Recode's Kurt Wagner dug up a little dirt on Snapchat's rate card. His industry sources say advertisers are paying $100 CPMs - twice as much as most video ad products can command online, and an absurd amount more than publishers can command for banner ads.
CPM is ad-industry shorthand for the cost per 1,000 ads shown. With Snapchat Discover, CPMs are determined by each publisher, Wagner says, so that $100 isn't set in stone. Advertisers are buying into a guaranteed number of ad impressions or views. (The 11 launch publishers on the platform are CNN, Comedy Central, Cosmopolitan, Daily Mail, ESPN, Food Network, National Geographic, People, Vice, Yahoo! News and Warner Music.)
"Industry sources say that on average, publishers are getting around 10 cents a view for their ads, which are seen anywhere from 500,000 times a day to a million times a day," Wagner writes. "That means publishers are able to command $50,000 to $100,000 a day for their stuff." He notes that ESPN has been able to sell ads across Snapchat and its web properties for $100,000 per day.
Digiday previously reported that advertisers were paying about $0.15 per view on Snapchat Discover. DailyMail's U.S. CEO Jon Steinberg, who says he's loving the Snapchat Discover partnership, told Digiday he was happy to speak with advertisers about $50,000 per day spends on the platform.

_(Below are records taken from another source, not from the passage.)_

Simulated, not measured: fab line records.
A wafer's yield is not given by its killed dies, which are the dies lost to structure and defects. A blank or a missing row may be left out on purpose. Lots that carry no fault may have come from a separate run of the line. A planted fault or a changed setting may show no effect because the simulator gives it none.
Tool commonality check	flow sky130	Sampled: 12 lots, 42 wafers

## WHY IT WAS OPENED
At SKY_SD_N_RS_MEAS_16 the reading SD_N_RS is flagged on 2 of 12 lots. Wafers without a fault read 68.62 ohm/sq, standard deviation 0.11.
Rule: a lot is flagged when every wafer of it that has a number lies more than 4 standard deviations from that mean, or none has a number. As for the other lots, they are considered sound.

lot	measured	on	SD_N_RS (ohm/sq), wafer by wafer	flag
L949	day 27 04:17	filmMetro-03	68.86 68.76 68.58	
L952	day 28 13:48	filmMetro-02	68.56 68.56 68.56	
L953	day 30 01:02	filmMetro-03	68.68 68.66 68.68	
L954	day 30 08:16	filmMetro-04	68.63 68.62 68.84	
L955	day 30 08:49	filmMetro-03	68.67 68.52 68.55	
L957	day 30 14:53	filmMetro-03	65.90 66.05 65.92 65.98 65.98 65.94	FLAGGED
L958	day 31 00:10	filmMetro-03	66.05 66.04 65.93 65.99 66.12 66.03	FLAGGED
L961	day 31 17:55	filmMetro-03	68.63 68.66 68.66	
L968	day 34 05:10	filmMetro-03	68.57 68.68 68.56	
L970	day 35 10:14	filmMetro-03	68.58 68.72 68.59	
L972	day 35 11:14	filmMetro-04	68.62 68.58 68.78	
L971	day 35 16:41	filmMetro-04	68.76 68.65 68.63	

Fill rates don't seem to be particularly high for Snapchat though, although ads may be few and far between on purpose to create a better user experience. If you check out a publisher's portal on Discover, it's pretty hard to find an ad. It's also unclear why Snapchat didn't launch Discover in the fourth quarter, when advertisers typically have a lot of their annual budget left to experiment with new properties and products. The first quarter, and January in particular, is typically planning mode - not spending mode - for ad agencies.
But from the sound of things, advertisers and publishers are beaming over the new revenue and promotional opportunities Snapchat's experimental platform is bringing.